I agree with key point you make below:

"protecting your investment in IT done over the ether is the most important thing to watch"

There however a distinction between solutions like Coghead and Quickbase where your development is done in the cloud and there is only 1 cloud for your application. In this case it IS risky because all your IP (your application) and your data is subject to that Cloud staying in business or staying in business and offering service at an economic price that makes sense.

On the other hand if you build a web app locally and then have the option to deploy it to any ISP or any Cloud - then you have the benefit of cloud computing without the risk!

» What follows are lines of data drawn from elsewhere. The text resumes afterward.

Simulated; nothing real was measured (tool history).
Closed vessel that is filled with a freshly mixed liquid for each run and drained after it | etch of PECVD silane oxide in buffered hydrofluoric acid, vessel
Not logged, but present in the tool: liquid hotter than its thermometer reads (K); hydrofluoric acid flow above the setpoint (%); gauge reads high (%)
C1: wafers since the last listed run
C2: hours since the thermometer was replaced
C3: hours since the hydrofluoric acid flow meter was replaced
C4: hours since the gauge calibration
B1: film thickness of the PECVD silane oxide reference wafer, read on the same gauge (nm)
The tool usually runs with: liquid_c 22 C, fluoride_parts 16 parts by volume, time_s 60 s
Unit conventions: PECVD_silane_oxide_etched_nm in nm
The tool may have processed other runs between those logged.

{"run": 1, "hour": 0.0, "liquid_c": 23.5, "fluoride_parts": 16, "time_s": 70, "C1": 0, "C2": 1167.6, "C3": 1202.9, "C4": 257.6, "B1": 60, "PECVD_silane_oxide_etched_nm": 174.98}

(Full disclosure - the reason I am passionate about this is that we will soon release Alpha Five v10 that lets you build codeless AJAX apps on your machine and deploy the apps on the web at any ISP or on Amazon AWS. We thought long and hard about the app itself being built in the cloud and hosted in the cloud and concluded that this was not the way to go because we did want our customers to be "locked in."

richard rabins




Jun 16, 2009 12:01 PM Dan Gutierrez Dan Gutierrez  says:

By Dan D. Gutierrez

CEO of HostedDatabase.com

The demise of Coghead hits to the heart of my industry, SaaS. What happened is the typical scenario, the revenue projection models used to driven the firm were overly optimistic against the burn-rate. It is very easy to delude yourself into thinking your sales will grow at the projected rate, when in fact gearing up a new product is harder than anyone will admit.

My firm pioneered the Database-in-the-Cloud industry back in 1999 with the launch of our first product. The VCs at the time wanted to see stellar growth that Coghead probably yielded to. We're glad we resisted that kiss of death.